The AJC's Jeff Schultz asks have the Hawks and Josh Smith had enough of each other? I admit it, I have asked myself the same question many times. It seems that over the course of my debate with myself, I can come up with as many reasons to keep Smith as there is to trade him. For every ill-advised jump shot there is a game changing block. For anyone to see what Josh Smith means to the Atlanta Hawks needs only to watch them play a game defensively without him. He is the last line of defense and if the Hawks do entertain the thought of moving him, they must replace him defensively.
One area that Schultz touches on that hasn't been discussed before though is Smith tiring of the Hawks?
I spoke to him the day following one bad shooting performance in the playoffs and he said, "I know sometimes I take shots I shouldn’t. But I’m not the only one in here who takes bad shots. I just get talked about more than anybody else."
and even a T.O. reference
"The media is trying to ‘T.O.’ me," he said, referencing NFL wide receiver Terrell Owens, a frequent target of blame.
Honestly though, Smith does have a point to a certain extent. He is held responsible for the Hawks success or lack there of because his talent clearly impacts those games as much or more than any of his teammates. When he plays to his strengths he shows how tough of a match up he is for every other team in the league. When he doesn't he leaves fans searching for answers.
Case in point was in the series with Chicago. After much had been made of his shot selection and the futility of his jump shot, Josh took it upon himself to attack the basket more and the result was his best game of the playoffs. The trick is that after seven seasons in the league, it shouldn't take a public flogging from the major media outlets for Smith to realize his strengths and weaknesses. To be fair though I often wonder just how good this Hawks team could be if they weren't constantly their own worst enemy.

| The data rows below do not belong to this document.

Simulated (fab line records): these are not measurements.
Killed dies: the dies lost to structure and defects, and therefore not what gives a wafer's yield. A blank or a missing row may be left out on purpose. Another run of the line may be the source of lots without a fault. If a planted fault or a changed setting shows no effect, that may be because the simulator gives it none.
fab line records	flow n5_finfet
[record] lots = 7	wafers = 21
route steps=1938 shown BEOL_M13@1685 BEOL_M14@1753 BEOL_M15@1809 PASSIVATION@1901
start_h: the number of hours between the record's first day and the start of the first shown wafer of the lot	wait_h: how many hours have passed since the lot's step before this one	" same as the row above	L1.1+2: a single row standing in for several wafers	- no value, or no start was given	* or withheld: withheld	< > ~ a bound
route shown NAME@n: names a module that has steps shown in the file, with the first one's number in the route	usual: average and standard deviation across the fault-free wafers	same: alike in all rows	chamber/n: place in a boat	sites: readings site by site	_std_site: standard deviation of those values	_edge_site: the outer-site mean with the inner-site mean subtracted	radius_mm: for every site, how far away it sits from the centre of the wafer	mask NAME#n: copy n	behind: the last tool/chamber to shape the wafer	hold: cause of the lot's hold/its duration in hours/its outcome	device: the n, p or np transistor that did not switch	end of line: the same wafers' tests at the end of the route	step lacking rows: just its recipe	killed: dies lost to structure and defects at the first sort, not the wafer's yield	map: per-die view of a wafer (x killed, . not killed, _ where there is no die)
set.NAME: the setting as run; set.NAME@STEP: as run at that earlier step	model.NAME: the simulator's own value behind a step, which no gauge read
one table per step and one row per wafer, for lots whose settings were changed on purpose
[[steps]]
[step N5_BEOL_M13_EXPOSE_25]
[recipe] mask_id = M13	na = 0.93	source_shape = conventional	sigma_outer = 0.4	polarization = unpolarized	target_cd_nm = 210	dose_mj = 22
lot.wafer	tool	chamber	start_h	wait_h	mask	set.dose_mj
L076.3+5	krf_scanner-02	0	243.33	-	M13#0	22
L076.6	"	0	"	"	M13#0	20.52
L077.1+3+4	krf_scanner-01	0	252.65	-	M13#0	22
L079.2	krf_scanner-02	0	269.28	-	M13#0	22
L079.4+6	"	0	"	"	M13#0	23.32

Does all of that inconsistency warrant the Hawks to trade him though? Schultz points out the danger in that scenario.
The risk of trading Smith is that he finally turns into that consistent game-changer we’ve envisioned since his rookie season. The downside to not trading him now is if he doesn’t become that soon, his value on the trade market will plummet.
Before this season I was in the Smith probably needed to be moved camp. After paying a little more attention this season to what Smith means defensively I have backed off that somewhat. Many will say package Smith for a center and that makes sense to a certain extent.
My question would be who? What center? Marc Gasol? Andrew Bynum? Someone of that caliber? If an offer like that comes then Atlanta has to listen in my opinion. Just be careful what you wish for. It wouldn't be the first time an Atlanta franchise made a trade that it lived to regret.